What is construction invoice factoring?
Invoice factoring is a type of construction financing where a merchant sells goods on credit yet receives cash on the spot.
Instead of racking up construction receivables with no cash coming in, the business owner will seek a factoring company to buy the invoices. That way, you have ready money to run the business as the factoring company awaits the customer payment.
Therefore, construction factoring entails borrowing cash from a construction factoring company in exchange for your client’s invoice.
Who needs construction invoice factoring?
You should consider construction factoring services if you:
- Have clients with good credit histories
- Are facing cash flow problems
- Face problems acquiring a line of credit from traditional lenders
- Are free of lien and litigation
- Operate a business or carry out larger jobs that require huge outlay, so it is difficult for most clients to pay upfront
Construction invoice factoring covers all sub-trades of companies in the construction industry, including general contractors and construction subcontractors. To mention a few, companies that offer roofing, landscaping, wiring, HVAC, and other construction-related services can apply for invoice factoring.
Types of construction invoice factoring
There are several types of invoice factoring. What you choose will depend on the nature of the factoring agreement, the factoring rates, and the number of invoices you are selling. The five main types of construction invoice factoring include:
Full recourse factoring: you agree to buy unpaid invoices from the factoring company if the customer does not pay within the specified period.
Non-recourse factoring: in this case, the factoring company agrees to take full responsibility for invoices that remain unpaid.
Spot factoring: also referred to as single invoice factoring, you sell a single invoice in a one-off deal. It is more expensive than long-term factoring.
Long-term factoring: also known as whole-turnover invoice factoring, you sell all your invoices over a specified period. It establishes a long-term financial relationship between you and the factoring company, perfect for negotiating favorable factoring rates.
Selective factoring: This type of factoring allows you to choose the invoices you want to sell over some time. It is safer as it will enable you to select invoices from reliable clients and thus protect you from extra costs that are the hallmarks of unreliable customers.
So let’s say you are handling a new project in the construction industry. Since it’s one of your larger jobs, it won’t make sense to invoice at the project’s end as it would probably run for a year.
The best way to handle it would be progress billing, where you bill an invoice upon milestone completion. That ensures you have working capital as the project progresses.
How construction invoice factoring works
Like every other business transaction, you need to understand how invoice financing works to make informed decisions. If the terms aren’t as appealing, you may want to consider other financing options, such as a bank loan.
Here’s how a typical factoring application process would pan out:
i) Before factoring your invoices
- Identify all 30-120 days old outstanding invoices and calculate the total invoice value. Naturally, a considerable total invoice value will boost your chances of qualifying for invoice factoring.
- Send your application to the best construction factoring companies in the industry. They have agreeable advance rates and considerate payment terms.

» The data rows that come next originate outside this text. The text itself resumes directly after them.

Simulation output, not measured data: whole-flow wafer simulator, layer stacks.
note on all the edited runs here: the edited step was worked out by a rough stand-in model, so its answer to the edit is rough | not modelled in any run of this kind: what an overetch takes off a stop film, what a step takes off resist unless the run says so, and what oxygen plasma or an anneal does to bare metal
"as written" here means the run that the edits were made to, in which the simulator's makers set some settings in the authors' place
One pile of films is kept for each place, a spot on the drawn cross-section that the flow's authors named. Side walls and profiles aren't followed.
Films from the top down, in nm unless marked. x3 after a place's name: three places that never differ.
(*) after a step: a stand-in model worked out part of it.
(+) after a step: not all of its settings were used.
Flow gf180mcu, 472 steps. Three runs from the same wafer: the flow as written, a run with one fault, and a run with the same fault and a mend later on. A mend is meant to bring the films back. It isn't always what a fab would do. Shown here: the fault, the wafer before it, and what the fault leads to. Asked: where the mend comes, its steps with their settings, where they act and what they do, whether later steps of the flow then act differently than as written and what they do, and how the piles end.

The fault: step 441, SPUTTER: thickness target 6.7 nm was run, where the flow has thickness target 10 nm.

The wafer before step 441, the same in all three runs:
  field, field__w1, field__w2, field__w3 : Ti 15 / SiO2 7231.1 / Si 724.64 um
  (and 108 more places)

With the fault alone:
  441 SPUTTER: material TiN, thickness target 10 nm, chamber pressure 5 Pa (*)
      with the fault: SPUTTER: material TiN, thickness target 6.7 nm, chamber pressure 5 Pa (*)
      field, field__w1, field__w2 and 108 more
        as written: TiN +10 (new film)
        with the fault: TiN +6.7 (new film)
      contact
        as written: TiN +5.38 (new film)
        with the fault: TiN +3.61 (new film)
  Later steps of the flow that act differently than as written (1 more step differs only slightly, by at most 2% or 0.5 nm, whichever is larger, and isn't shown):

- Apply for the Account Receivable product. The invoice factoring company will likely verify the customers’ credit history.
- If considered, scrutinize the agreement and pay close attention to the payment plan, cash advance amount, and service fee. Negotiate where necessary.
- Sign the agreement if satisfied with the payment terms.
ii) After signing the agreement
- Excellent construction invoice factoring companies like Resolve will give you up to 90% of the invoice value in advance payment to boost your cash reserves.
- Take the initiative to inform your client about the factoring company that will handle the invoice payments.
- The lender will notify your client of the factoring agreement and the new payment instructions.
iii) During the construction factoring period
- Follow the instructions in the factoring agreement.
- If there are future invoices, the factor will verify the validity of the invoices, set payment terms, and collect the clients’ payments.
iv) Finalizing payments
Once the client makes the final payment, the factoring company will account for the invoice. The most crucial part of invoice factoring is verifying the viability of each customer. According to PWC, businesses lost more than $42 billion to customer fraud, asset misappropriation, and cybercrime.
That’s why factoring companies conduct customer credit checks before extending credit terms. One such lender is Resolve, which offers net term solutions and free credit checks.
After approving the customer’s net terms, which could be 30, 60, or 90 days, Resolve will advance the cash and follow up the payments. In short, this is what you should expect from Resolve:
- A cash advance of up to 90% of the invoice’s value.
- Explicitly stated factoring fees (primarily the interest of the total amount) and no hidden costs.
- After the customer pays, Resolve will send you the balance after total deductions.
Why you should factor your construction invoices
If your construction company has outstanding invoices that affect its cash flow, it is high time you consider construction invoice factoring. The benefits of applying for construction invoice factoring include:
a) Predictable revenue
Rather than waiting for payments, invoice factors pay invoices instantaneously. Instant payments improve your cash flow, making for smooth business operations.
b) Better alternative to bank loans
The factoring fees for construction invoices are often more affordable than the accumulated interest rates you’ll pay for bank loans. It is also easier to obtain invoice factoring on short-term notices and removes your company’s debt management burden.
c) Protects your business from bad debts
Accumulated invoices leave you with unpaid bills and uncovered operational costs, which may compel you to take desperate measures. Selling your company’s invoices protects you from bad debts.
d) Reduces the stress of following up delayed payments
You transfer the burden of chasing after delayed payments to the factoring company. In return, you will get more time to focus on your projects and other tasks to spur business growth.
e) Increases the chances of your business’ survival
Most small businesses are in a vicious cycle where customers pay more than a month later. The construction industry is particularly notorious for this, with payments as slow as 50-75 days.
That means you can’t get more stock while the poor revenue collection stagnates construction projects and the growth of your business. Remaining liquid is key to covering operational costs, key for your business’s survival.
f) Boosts your business growth rate
Invoice factoring companies provide funds to purchase or rent construction equipment, start new jobs, and hire more staff. That is vital for fueling business expansion as factoring gives ready funding to explore the new opportunities.
Final word – is construction invoice factoring worth it?
The construction industry is notorious for late payments, with average payments often 50-75 days after a job. If you are to survive in these murky waters, you need to find ways to get your payments faster.
The golden egg might be construction invoice factoring. It is a form of invoice financing where invoice factoring companies will advance the invoice amount on the spot, even though the client will pay later.
That ensures you always have liquid cash to stock up and settle operational costs. The best lenders will provide competitive factoring rates and charge reasonable factoring fees, so it’s a win-win.